“It is much easier to forecast the inflation rate and it might even be easier, complex as it is, to forecast the exchange rate than to forecast what ratings agencies are going to do.”
So said Reserve Bank governor Letsetja Kganyago at the end of last week’s monetary policy meeting, reacting to S&P Global’s decision to upgrade South Africa’s credit ratings and keep a positive outlook in a double nudge that says policy moves are sticking.
His comments are a protest against secret exercises of ratings agencies’ judgment, and that opacity turns technical assessments into political shocks. Kganyago couldn’t be more blunt about the opacity that pushes yields higher, saying South Africa’s macro models sit on the table for anyone to test, including publishing quarterly projection models so analysts can tinker with assumptions, poke holes and tell the Bank where the monetary policy committee has been gullible.
That said, when it comes to borrowing costs, there’s no substitute for boring fiscal numbers, even in the eyes of ratings agencies. And the Treasury has numbers it can hold up.
Finance minister Enoch Godongwana has reported consecutive primary surpluses for the first time in 15 years. That’s the single clearest lever ratings agencies watch because when a government stops borrowing to pay interest, the automatic debt-accumulation engine slows and agencies must reprice the probability of fiscal stress.

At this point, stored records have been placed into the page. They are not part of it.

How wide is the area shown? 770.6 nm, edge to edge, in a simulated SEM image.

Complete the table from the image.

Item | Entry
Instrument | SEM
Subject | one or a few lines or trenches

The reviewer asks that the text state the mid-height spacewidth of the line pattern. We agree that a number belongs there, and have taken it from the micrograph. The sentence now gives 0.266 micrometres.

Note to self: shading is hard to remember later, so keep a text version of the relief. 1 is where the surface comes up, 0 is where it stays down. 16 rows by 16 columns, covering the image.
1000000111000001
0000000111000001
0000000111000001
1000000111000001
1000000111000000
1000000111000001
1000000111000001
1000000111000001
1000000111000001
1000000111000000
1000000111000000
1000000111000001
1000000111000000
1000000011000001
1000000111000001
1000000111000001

What’s more, S&P once pencilled debt at about 85% of GDP for 2023, but outturns landed nearly 10 percentage points lower in the mid-70s. The latest medium-term numbers now show debt stabilising at about 78% and trending down. That divergence between forecast stress paths and realised outcomes directly undercuts the downside scenarios agencies emphasise.
These, plus a host of other reasons as outlined in a rare co-ordinated push by business leaders and the government to ratings agencies in a recent meeting, are the exact inputs agencies use. Deliver the surpluses, show the debt is falling, make SOE risks transparent and operational, and you, in theory, force the models to update from “what could go wrong” to “what is going right”.
To be clear, when South Africa’s cost of capital jumps, it’s not because a cabal of ratings agency analysts is cackling in a smoke-filled room, plotting the next downgrade. No, the real story is far more mundane. The technical, nonconspiratorial biases baked into the sovereign credit process are the financial equivalent of death by a thousand cuts. A tweak here, a conservative scenario there, a dash of opacity, and suddenly, the cost of borrowing for an entire nation is ratcheted up. The upshot is insidious. Billions are siphoned from development and into the pockets of global investors, all in the name of methodology.
Sovereign credit ratings are the gold standard of risk assessment. The process, as advertised, is a blend of statistical modelling, peer comparisons and committee deliberation, all wrapped in a veneer of objectivity.
Technical biases
The big three — Moody’s, S&P Global and Fitch — each claim to blend econometric models, scorecards and other analyses to crunch macroeconomic and fiscal data with qualitative overlays. But the weighting of these factors is as clear as mud, resulting in a system in which the so-called expert judgement is the ultimate trump card, and where technical choices about which variables to include, how to weight them and when to override the model are anything but neutral.
Credit ratings agencies love a good scorecard, using scientific metrics. Still, after all the number crunching, the final rating is subject to a qualitative overlay, a euphemism for “we’ll adjust the score if we don’t like what the model says”. The overlay culture is where technical biases take root. The lack of transparency, as called out in a politely furious paper by the UN Department of Economic and Social Affairs in how overlays are applied, means the negative narratives about governance, political risk or SOE liabilities can be overemphasised, while positive developments such as reform progress or fiscal consolidation are underplayed.
South Africa remains trapped in a ratings regime that is structurally biased against it.
Stress testing is the agencies’ favourite party trick. It’s a bit like saying, “let’s see how you’d fare if the sky fell in”. But the section and weighing of the stress scenario is anything but scientific. Adverse scenarios are acknowledged as severe but plausible, even as the probability of realising is rarely disclosed and the severity is often exaggerated.
For instance, Fitch forecast in 2020 that South Africa’s debt-to-GDP would hit 95% in 2023 and 100% in 2024. The actual outcome was 70% in 2023 — more than 24 percentage points lower than forecast. This is not an isolated incident. Both the Treasury and IMF have tended to under- or overestimate South Africa’s debt trajectory, but the credit agencies have consistently erred on the side of pessimism, justifying lower ratings and higher risk premiums.
Even when the numbers look good, ratings agencies reserve the right to adjust for implementation risk. This is the technical equivalent of moving the goal posts. South Africa’s reform progress has been acknowledged, but the benefits are discounted by overlays citing uncertainty and execution risk.
The technical machinery of sovereign credit rating is not neutral. Methodological choices have real-world consequences for the cost of capital, fiscal space and development prospects of African countries. South Africa remains trapped in a ratings regime that is structurally biased against it.
The solution, as outlined by South Africa’s G20 Africa Expert Panel, is full disclosure of ratings data, methodologies that make markets worse. It’s time they make models visible and stop letting unexplained judgment become fiscal tax.